Better Mechenism: Paging

recall previous methods

base-bound relocation: unit = the whole process's VA space

you'll know it if you've written pure machine instructions(hex number lines) for a single machine without OS
the programmer decides everything:
- length & location of the code
- number of data and location of each
- the pre-allocated space for stack and heap, and the location, and the direction of growth
- …
the OS only translate the process as a whole in the physical memory
- if you leave some space in your program VA space, the OS won't optimize it
so the programmers have to write compact programs to avoid internal frags
- each part(the later segments) starts at the end of the previous
these cause the programs' difference in size

segmentation relocation: unit = a segment

the programmers still determine the size of segments, but don't care about location
OS extracts segments from the VA space and view them as single units
now programmers can fix the segments in specified location in VA space!
also minimize external frags in a way: smaller units, more flexibility in using free spaces

we want to eliminate external frags

early attempts: OS supports huge amounts of "segments" in a process
- extremely and configurable small "segment" units
free-list management algorithms are always imperfect
- if there's a thousand way, there isn't a perfect way
the basic problem: the size of the units aren't the same

attempts towards paging

if the size are fixed, there're no external frags

now look back on the internal frags:

our first attempt: fixed size, unit = program

assume that PA_SIZE = N * VA_SIZE
when loading, the whole VA space is a unit
- a substitution for base: a number n (0 < n < N) is enough in describing the process's physical location
- no need for bound(size): all process' size = size of VA space
PA = n * VA_SIZE + VA (in compare: PA = base + VA)
lots of internal frags however
- all of VA space is loaded, though may be unused

our second attempt: fixed size, unit = segment

let size of every segment(SEG_SIZE) be the size determined by its IN_SEG_OFFSET space
assume that PA_SIZE = N * SEG_SIZE
when loaded, each segment is a unit
- base -> number of the segment's location
- no need for size
PA = n * SEG_SIZE + IN_SEG_OFFSET (in compare: PA = base[#SEG] + IN_SEG_OFFSET)
still lots of internal frags

how traditional segmentation minimize internal frags?

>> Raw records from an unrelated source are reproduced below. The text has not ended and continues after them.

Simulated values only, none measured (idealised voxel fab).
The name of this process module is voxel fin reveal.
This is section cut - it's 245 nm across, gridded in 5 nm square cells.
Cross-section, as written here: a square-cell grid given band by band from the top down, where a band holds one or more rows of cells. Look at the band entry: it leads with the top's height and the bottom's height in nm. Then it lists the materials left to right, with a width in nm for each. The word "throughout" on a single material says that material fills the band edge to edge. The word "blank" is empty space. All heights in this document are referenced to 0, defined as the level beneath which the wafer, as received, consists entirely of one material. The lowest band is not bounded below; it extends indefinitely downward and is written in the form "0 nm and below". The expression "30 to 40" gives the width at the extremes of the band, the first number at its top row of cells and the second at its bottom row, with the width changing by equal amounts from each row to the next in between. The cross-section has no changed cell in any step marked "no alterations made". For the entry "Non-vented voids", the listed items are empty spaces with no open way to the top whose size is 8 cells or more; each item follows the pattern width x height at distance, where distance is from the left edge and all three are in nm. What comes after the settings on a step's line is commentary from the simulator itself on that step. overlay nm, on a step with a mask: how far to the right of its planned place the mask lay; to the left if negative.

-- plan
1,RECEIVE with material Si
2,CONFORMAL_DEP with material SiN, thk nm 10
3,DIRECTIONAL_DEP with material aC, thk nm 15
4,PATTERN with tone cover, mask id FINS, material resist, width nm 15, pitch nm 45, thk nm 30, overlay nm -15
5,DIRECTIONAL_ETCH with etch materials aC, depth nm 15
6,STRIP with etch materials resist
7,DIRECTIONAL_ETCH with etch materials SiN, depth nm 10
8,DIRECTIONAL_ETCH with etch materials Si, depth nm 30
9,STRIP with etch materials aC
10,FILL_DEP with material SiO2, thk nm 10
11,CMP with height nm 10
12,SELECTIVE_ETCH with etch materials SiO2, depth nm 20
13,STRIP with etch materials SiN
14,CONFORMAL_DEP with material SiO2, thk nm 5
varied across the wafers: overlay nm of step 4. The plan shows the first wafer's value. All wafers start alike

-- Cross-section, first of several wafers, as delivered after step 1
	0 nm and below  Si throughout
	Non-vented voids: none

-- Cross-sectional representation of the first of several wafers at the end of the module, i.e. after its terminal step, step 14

by loading the segments in a compact manner
- unused VA space won't be loaded at all

our loading unit is the fixed-size segments, called "pages"

& we want the unused VA space to not be loaded as well
so: create pages that contains only unused parts of VA_SPACE, so they can be ignored when loading
if the pages are small enough, the used and unused parts may be extracted by pages seperately

our final attempt: fixed size, unit = a "page" small enough

assume that PA_SIZE = N * PAGE_SIZE
when loading, each page is a unit
- n = number of the page's location
- no need for size
PA = n * PAGE_SIZE + IN_PAGE_OFFSET
VALID flag: page totally unused is invalid, thus don't have to be loaded to the memory
size of each internal frag < PAGE_SIZE: acceptable!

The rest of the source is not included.